With the European parliament elections set for the end of May, the 5-year mandate of it’s previous composition came to an end. EWB spoke with David McAllister, German MEP from the Christian Democratic Union (CDU) who – besides being the president of EP’s foreign affairs committee (AFET) – held the office of EP’s standing rapporteur for Serbia since 2014. With McAllister we spoke about Serbia’s EU accession process and its most significant succesess and failures, as seen from his perspective.

European Western Balkans: In your opinion, besides the economic reforms that you have praised many times, what is the biggest progress of Serbia during your mandate as the EP’s rapporteur?

David McAllister: I have indeed commended Serbia’s economic reforms. They continue to produce results, especially in terms of macroeconomic stabilisation, which is to the benefit of all people in the country. Overall, Serbia has progressed in its accession negotiations by opening 16 out of 35 chapters, of which two have already been provisionally closed.

EWB: On the other hand, what would you see as Serbia’s missed opportunities in the past five years regarding the reform agenda?

DM: It is not as much about missed opportunities as about the policy fields where progress is now urgently needed, such as convincing reforms and track records on the rule of law. This concerns in particular judiciary reforms, the fight against corruption and organised crime and the freedom of expression and media.

EWB: What would you point out as the biggest challenge lying ahead in the Serbia’s EU integration process – the rule of law, state of the media or Kosovo issue? Why?

DM: All of the mentioned policy areas are equally important and challenging. The negotiating framework takes particular account of the rule of law chapters 23 and 24 as well as of Serbia’s continued engagement and steps towards a visible and sustainable improvement in relations with Kosovo, negotiated under chapter 35.

EWB: The opposition has left the Parliament, citizens are protesting every Saturday against the government, violence against the journalist culminated when the house of journalist Milan Jovanović was burnt down. It seems that the situation in the society is far worse than it was at the beginning of your term. What is your impression?
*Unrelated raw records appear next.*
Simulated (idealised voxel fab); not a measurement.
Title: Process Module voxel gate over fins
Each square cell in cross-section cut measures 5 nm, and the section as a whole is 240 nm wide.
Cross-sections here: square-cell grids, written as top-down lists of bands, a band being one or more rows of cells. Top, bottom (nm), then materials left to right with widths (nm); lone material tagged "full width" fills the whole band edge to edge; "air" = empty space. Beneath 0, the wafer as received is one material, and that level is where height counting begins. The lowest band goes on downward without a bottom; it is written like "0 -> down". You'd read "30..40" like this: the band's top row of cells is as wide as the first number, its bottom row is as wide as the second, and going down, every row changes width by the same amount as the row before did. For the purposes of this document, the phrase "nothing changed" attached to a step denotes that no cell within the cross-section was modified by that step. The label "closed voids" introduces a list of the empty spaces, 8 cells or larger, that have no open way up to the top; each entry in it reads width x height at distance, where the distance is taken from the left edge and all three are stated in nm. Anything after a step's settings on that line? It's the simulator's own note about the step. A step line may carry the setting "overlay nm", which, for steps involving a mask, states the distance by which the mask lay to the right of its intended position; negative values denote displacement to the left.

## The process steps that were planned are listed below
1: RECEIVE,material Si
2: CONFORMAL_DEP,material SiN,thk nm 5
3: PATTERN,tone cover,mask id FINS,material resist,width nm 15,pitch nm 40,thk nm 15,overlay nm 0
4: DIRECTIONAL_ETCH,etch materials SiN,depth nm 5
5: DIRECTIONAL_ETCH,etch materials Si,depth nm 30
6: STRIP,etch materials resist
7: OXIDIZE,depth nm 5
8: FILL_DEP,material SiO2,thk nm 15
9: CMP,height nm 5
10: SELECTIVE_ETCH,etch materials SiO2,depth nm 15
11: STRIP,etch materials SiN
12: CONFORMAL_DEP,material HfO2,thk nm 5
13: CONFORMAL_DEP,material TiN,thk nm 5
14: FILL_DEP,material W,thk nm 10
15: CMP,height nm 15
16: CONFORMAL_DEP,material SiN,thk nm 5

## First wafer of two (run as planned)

DM: It would not feel appropriate from my side to assess the public sentiment in Serbia. However, I took note of the protests. Demonstrations that are conducted peacefully are a legitimate way for the people to express their opinion. Regarding the boycott of the Serbian Parliament, I believe, that the political debate should not take place outside, but inside the parliament.

EWB: In comparison with your first visit to Serbia, when you talked mostly about the economic reforms and Kosovo, during the last visit you have mostly talked about the freedom of media. Considering that you said that you read Serbian media every morning, do you agree with the assessment of Freedom House that Serbia is regressing in this area?

DM: I read the study and some of the findings you will also find in the reports of the European Commission and of the European Parliament. When we talk about media freedom, the European Parliament has been very clear. Media freedom is a key indicator of a country’s readiness to become part of the EU. It implies a commitment to democracy, good governance and political accountability through political dialogue, critical discussion and debate and expression of differing opinions. The freedom of media is crucial for every democracy.

EWB: At the final Press Conference, you have praised the Government of Serbia for overall progress. However, so far Serbia has been opening only four chapters per year, although it is technically ready for much more. Why it seems that reward for the progress is missing?

DM: Serbia is progressing on its path towards the EU. The overall pace of negotiations depends on Serbia’s progress on adopting and implementing reforms in key areas. With all energy focused on adopting and implementing reforms, I am confident that further chapters will be opened soon. The Member States have made clear that sustainable progress on the fundamentals, especially on the rule of law chapters 23 and 24, is therefore necessary.